A new process doesn't change your KPIs

Implementation is only half of the equation - evaluation of a tool's benefits to your workflow matters for gen-AI as much as any other technology. You probably already have metrics in place for monitoring your team's performance. Some will be qualitative, some will be quantitative, but whatever they are they shouldn't be changed to make your AI-assisted developers look more productive than they are.

No other type of automation would get away with a custom measurement made specifically to show its strengths - you wouldn't buy a new robot vacuum that brags about how few times it runs over dog poop when vacuuming by hand never smears dog poop all over your house, right? Similarly, you probably wouldn't implement a gen-AI coding tool that boasts a 10x increase in lines of code written if lines of code was never your goal, and the tradeoff is an occasional loss of millions of customers' data.

Experiment with implementing gen-AI tools. Try new things, listen to your coworkers' ideas, and research what other people are doing. But don't evaluate the outputs of the process through rose-colored lenses.

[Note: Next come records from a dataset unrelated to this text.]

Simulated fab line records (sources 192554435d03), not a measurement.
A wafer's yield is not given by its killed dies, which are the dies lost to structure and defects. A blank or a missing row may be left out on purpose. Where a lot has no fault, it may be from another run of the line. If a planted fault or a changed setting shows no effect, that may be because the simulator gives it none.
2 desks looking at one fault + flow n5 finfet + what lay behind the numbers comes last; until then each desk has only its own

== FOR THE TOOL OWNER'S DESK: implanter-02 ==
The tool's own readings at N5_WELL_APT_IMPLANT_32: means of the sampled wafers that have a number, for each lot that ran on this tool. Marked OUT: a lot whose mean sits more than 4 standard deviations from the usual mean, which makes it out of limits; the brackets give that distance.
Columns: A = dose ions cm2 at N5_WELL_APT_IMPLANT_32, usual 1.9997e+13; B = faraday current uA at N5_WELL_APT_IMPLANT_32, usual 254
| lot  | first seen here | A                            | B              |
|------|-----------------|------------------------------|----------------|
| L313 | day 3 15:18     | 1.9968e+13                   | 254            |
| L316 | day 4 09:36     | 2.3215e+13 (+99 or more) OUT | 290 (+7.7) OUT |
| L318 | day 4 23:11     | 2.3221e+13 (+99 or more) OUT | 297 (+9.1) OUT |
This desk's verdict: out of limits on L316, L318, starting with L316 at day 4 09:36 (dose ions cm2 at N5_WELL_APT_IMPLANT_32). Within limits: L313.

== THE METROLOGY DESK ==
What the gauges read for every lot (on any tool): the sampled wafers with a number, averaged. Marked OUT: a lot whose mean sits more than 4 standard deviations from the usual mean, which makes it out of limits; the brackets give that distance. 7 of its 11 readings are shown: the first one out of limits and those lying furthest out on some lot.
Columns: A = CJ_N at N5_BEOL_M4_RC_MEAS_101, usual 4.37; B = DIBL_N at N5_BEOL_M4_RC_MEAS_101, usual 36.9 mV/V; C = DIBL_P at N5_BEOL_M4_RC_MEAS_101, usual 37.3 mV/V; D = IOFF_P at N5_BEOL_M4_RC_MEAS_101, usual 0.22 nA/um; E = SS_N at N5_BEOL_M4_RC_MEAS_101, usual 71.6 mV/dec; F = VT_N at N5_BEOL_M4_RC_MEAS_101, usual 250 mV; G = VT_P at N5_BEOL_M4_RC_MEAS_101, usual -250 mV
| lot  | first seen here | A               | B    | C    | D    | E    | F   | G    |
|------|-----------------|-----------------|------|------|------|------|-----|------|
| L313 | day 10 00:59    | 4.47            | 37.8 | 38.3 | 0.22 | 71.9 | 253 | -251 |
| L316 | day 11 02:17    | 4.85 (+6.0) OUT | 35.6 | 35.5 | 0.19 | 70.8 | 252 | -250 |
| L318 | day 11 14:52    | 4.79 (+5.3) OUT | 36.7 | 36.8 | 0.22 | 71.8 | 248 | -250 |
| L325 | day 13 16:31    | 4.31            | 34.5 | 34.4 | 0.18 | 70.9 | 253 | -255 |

There will almost certainly be times when these tools are useful. In my own work at a fast-moving startup writing code for internal use, the benefits absolutely outweigh the costs (and of course it helps that my coworkers are smart people with lots of expertise). But if implementing guardrails outweighs the benefits of using gen-AI tools, do the hard thing and say so to whoever the decision maker on your team is. At best you'll avoid a costly mistake, at worst you'll get to be smug in a meeting six months from now.